- Aly Weisman/Business Insider
The rise in traffic from private jets and helicopters traveling to the Hamptons is causing residents grief.
The introduction of new ride-sharing helicopter companies, most notably BLADE, has made air travel there more convenient. But that means noise many residents aren’t happy about, The Wall Street Journal reported.
The service, which has been called “Uber for helicopters” costs as little as $695 for a one-way seat to the Hamptons and takes just 40 minutes to travel from Midtown Manhattan to the end of Long Island.
East Hampton, which has its own airport that serves small charter planes, private jets, and helicopters, is one of the worst spots for noise pollution.
More than 26,000 aircraft-related noise complaints were registered in 2016, up from about 24,000 the previous year, The Wall Street Journal reported, citing city data.
Kathleen Cunningham, a full-time East Hamptons resident, lives three miles away from the airport.
“Helicopters have made it unbearable with ride-sharing,” she told Business Insider,
“It completely changes your ability to function, sometimes it’s so loud you can’t think. If there are multiple flights, you are in a state of hyper-alert; it’s like you’re being attacked,” she said.
It’s not just East Hampton, other Long Island towns are also suffering. Nearby Westhampton has shown its solidarity by posting a link to a noise complaint registry (Air Noise Report) on the town website to allow its residents to make complaints. So far, there have been10,283 complaints in 2017.
According to Cunningham, the summer months are the worst. “You end up welcoming a rainy day,” she said.
Cunningham is one of many residents who has been advocating against the noise pollution and supporting the town in its legal action to bring back curfews on when these flights can occur.

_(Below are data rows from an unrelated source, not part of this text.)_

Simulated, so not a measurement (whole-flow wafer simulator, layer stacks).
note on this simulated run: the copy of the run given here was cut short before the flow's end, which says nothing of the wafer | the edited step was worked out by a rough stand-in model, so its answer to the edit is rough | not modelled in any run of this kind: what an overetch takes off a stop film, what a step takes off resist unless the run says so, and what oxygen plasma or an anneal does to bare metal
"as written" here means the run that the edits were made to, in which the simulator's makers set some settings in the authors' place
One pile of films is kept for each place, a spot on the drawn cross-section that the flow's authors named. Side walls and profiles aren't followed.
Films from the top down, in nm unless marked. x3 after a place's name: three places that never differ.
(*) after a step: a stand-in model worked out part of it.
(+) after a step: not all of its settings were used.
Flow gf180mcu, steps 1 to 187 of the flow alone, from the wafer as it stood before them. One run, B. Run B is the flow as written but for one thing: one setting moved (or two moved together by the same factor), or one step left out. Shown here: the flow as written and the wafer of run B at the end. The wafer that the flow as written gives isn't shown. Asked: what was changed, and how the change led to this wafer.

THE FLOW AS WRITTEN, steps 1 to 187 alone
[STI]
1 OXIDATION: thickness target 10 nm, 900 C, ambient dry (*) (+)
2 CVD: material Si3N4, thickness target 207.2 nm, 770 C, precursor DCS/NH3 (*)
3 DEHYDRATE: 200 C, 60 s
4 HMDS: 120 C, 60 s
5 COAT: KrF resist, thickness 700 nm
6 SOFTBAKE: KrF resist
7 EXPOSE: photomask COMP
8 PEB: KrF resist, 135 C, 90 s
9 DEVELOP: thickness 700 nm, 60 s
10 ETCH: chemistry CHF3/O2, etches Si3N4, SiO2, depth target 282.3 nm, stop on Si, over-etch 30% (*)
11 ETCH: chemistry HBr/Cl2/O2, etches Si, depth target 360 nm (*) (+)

These curfews, which previously prevented flights from being scheduled during nighttime hours and limited the amount of trips that a specific aircraft could take, were removed after air-charter operators sued the town and the case was taken to court.
The case is now sitting with the US Supreme Court and East Hampton residents are expecting to hear whether it will be heard this month.
“I don’t expect they will,” said Cunningham, “but I am hopeful.”